2011-11-08 Thread mindrones
Hi,

On 11/08/2011 03:18 PM, Knapp wrote:

 Maybe it's time to hire someone to get a well documented wiki ;)
 
 Funny, I was thinking the same thing as I fell asleep last night. One
 person in charge of finding the problems and talking with the devs,
 coordinating of the writers and pulling together all the docs,

what you are saying above is OK for the wiki.

As it's being discussed in docboard and #blenderwiki:
* we're now reviewing the 2.5 manual (not in good shape at all)
* we'll install a reviewing system
* we'll define a team of reviewers with the rights to accept edits made
in wiki, so that the content users will see is always ok
* for each blender module (modeling, rigging, etc), we intend to find a
'main' (not exclusive) reviewer that will take care of:
  * review and and format contents inserted by devs
  * review content inserted by occasional editors
  * hunt for new editors (experienced in blender possibly)
* these modules reviewers will have to communicate with the main admins
(more on this later) to make sure the manual structure/templates/etc are
agreed upon.

This should be a team work.

Though, IMO the first input should come by the developer, which should
write even just a draft (no wiki formatting) the tool documentation.

Otherwise you get the current problems, also outlined by Francesco.

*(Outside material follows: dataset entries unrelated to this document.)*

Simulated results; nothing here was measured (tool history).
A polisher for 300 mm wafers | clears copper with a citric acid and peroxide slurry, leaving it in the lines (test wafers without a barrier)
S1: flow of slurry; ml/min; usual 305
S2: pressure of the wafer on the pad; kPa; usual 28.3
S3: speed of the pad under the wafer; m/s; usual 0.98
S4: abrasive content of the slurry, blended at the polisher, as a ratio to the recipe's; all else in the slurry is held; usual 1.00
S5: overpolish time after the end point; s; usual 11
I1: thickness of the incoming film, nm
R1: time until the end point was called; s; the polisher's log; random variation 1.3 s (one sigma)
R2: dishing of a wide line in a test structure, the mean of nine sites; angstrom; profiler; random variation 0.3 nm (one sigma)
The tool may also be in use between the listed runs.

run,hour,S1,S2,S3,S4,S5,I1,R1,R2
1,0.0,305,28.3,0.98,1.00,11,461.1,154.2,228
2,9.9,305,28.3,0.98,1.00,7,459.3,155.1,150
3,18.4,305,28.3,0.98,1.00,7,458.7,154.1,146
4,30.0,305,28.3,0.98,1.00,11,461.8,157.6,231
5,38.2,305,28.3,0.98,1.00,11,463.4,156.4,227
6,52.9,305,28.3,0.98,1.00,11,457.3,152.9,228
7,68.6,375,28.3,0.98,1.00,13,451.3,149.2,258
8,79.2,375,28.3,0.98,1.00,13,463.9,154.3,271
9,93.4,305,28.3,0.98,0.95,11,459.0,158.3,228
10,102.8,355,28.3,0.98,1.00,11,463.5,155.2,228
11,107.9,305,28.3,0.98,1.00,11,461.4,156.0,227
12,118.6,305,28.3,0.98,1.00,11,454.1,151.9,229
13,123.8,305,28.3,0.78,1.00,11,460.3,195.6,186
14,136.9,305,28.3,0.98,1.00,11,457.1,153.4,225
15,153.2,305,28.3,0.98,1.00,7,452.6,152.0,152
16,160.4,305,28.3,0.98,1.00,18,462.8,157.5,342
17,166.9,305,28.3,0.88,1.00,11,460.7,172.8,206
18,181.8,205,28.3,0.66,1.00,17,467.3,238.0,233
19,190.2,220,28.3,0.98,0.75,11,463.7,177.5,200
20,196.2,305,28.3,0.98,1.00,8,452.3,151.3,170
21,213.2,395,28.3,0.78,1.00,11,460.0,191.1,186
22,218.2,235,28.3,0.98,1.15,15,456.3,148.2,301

The potential writer has to discover the tool by trial and error, then
find the strength to formalize what he has discovered, format it in good
wikitext, using blenderwiki templates.
Honestly, that's a lot to ask.


 links,
 blogs, vids, books and manuals into a cohesive, updated whole would be
 a god send!

I think this is not a good idea.

Two examples:
* deadlinks are a nigthmare to maintain
* you can't paste a book or a blog page in the wiki without permission

IMHO The wiki should not phagocytize the whole web, but rather be a good
reference with its own identity and direction. We should not trash
everything in, but rather make a good team work, and refine
communication channels: devs - wiki admins - writers team - users,
also formalizing this in the BCon, so that documentation is not an
boring optional, but part of the job of the developer.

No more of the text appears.